Introduction: Welcome to Information Coding!

Ever wondered how a computer knows that a 1 is the number one, but also knows when a 1 is just a character you typed in an email? Or how it manages to send messages across the world without them getting scrambled?

In this chapter, we are going to dive into Information Coding Systems. This is the "secret language" computers use to turn human symbols into 1s and 0s. We’ll look at how text is represented and how computers spot mistakes when data is being moved. Don't worry if it seems like a lot—we’ll break it down bit by bit!


4.5.5.1 Character Form of a Decimal Digit

It is very easy to assume that the number 5 is always just "5" to a computer. However, a computer treats numbers differently depending on how they are being used.

The Difference Between Binary and Character Codes

  • Pure Binary Representation: This is used when the computer wants to do maths. If you want to calculate \(5 + 2\), the computer sees the value of 5 as \(101_2\).
  • Character Code Representation: This is used when the computer treats the number like text. If you type the digit "5" into a Word document, the computer doesn't care about its mathematical value. It just needs a "label" or a "code" to know which shape to show on the screen.

Common Mistake: Students often think the character "5" is stored as binary \(101_2\). In reality, in the ASCII system, the character "5" is actually stored as the code 53 (binary \(00110101_2\))!
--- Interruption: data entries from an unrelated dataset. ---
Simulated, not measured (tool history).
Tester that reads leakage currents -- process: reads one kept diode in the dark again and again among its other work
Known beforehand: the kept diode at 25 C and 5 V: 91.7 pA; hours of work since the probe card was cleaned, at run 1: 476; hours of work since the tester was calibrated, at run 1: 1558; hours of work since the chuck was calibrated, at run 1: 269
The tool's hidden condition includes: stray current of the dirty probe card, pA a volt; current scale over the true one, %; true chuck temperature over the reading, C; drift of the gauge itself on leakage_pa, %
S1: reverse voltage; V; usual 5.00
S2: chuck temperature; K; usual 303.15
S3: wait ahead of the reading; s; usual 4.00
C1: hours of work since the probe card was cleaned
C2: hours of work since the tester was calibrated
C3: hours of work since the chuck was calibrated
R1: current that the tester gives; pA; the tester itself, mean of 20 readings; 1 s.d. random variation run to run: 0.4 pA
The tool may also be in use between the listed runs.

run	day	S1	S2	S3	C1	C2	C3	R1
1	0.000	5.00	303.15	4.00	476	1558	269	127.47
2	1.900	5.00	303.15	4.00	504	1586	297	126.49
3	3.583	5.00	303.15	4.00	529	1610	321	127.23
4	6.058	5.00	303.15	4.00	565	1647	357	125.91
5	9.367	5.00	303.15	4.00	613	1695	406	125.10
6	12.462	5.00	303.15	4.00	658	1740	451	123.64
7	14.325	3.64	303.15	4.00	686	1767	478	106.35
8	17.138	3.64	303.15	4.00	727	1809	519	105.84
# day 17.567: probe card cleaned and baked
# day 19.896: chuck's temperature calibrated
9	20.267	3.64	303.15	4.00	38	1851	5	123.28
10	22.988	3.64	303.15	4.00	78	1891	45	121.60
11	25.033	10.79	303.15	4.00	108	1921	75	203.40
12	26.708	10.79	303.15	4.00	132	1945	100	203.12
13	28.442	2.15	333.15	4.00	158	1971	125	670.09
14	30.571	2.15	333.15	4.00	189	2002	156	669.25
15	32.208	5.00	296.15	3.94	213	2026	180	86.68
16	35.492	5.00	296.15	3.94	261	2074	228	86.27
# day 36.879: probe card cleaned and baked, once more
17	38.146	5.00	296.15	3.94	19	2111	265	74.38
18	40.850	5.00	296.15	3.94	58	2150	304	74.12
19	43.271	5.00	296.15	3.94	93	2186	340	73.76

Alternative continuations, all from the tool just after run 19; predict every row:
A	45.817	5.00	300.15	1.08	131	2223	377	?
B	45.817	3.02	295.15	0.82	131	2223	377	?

Key Takeaway: Use Pure Binary for calculations and Character Codes for displaying text on a screen.


4.5.5.2 ASCII and Unicode

To make sure all computers understand the same characters, we use standard systems. Think of these like a universal dictionary where every letter has a specific page number.

1. ASCII (American Standard Code for Information Interchange)

ASCII was one of the first major systems. It originally used 7 bits, which allowed for \(2^7 = 128\) different characters. This was enough for:

  • English uppercase and lowercase letters
  • Digits 0-9
  • Punctuation symbols
  • Control characters (like "Enter" or "Delete")

2. Unicode

As the internet grew, 128 characters weren't enough. We needed symbols for Chinese, Arabic, emojis, and mathematical symbols.

Unicode was introduced to solve this. It uses a much larger number of bits (usually 16 or 32 bits). Because it has more bits, it can represent millions of different characters, covering almost every language on Earth.

Analogy: ASCII is like a small local post office with 128 mailboxes. Unicode is like a massive global distribution center with millions of mailboxes for everyone in the world.

Quick Review: Why was Unicode introduced?
ASCII didn't have enough space for non-English characters or special symbols. Unicode provides a unique code for every character, no matter the language or platform.


4.5.5.3 Error Checking and Correction

When data is sent from one place to another (like downloading a file), interference or "noise" can cause a 1 to flip into a 0. We need ways to catch these mistakes!

1. Parity Bits

A extra bit (the parity bit) is added to a string of binary code to make the total number of 1s either Even or Odd.

  • Even Parity: The total number of 1s (including the parity bit) must be an even number.
  • Odd Parity: The total number of 1s must be an odd number.

Example (Even Parity): You want to send \(1101101\). There are five 1s. To make it even, the parity bit becomes 1. The final code is \(1101101\mathbf{1}\).

2. Majority Voting

This is a clever but "expensive" way to fix errors. The computer sends every bit three times. If one bit gets flipped, the computer looks at the other two and takes the "majority" as the truth.

Example: You want to send a 1. You send 1 1 1. If the receiver gets 1 0 1, it assumes the 0 was an error and corrects it back to 1.

3. Checksums

The computer runs a mathematical formula on the data being sent and produces a total (the checksum). This total is sent along with the data. The receiver runs the same formula. If their total doesn't match the checksum sent, an error has occurred.

4. Check Digits

You see these every day on barcodes and ISBN numbers on books. A check digit is a single digit at the end of a long identification number. It is calculated based on the other digits. If you type the number in wrong, the calculation won't match the check digit, and the system will throw an error.

Did you know? Check digits are specifically designed to catch human errors, like swapping two numbers around when typing (e.g., typing 45 instead of 54).

Summary Table for Error Checking:

  • Parity Bits: Simple, but can't fix the error (only detect it).
  • Majority Voting: Can fix errors, but uses 3x more data.
  • Checksums: Great for large blocks of data.
  • Check Digits: Used for data entry (barcodes/IDs).

Don't worry if the binary maths feels tricky at first! Just remember the main goal: we need to represent human characters as numbers, and we need to make sure those numbers don't change while they travel through the computer.

Key Takeaways for the Exam:

  • ASCII = 7 or 8 bits (English only).
  • Unicode = 16 or 32 bits (Global languages).
  • Numbers can be Pure Binary (value) or Character Codes (labels).
  • Errors happen when bits flip; we use Parity, Majority Voting, Checksums, and Check Digits to find or fix them.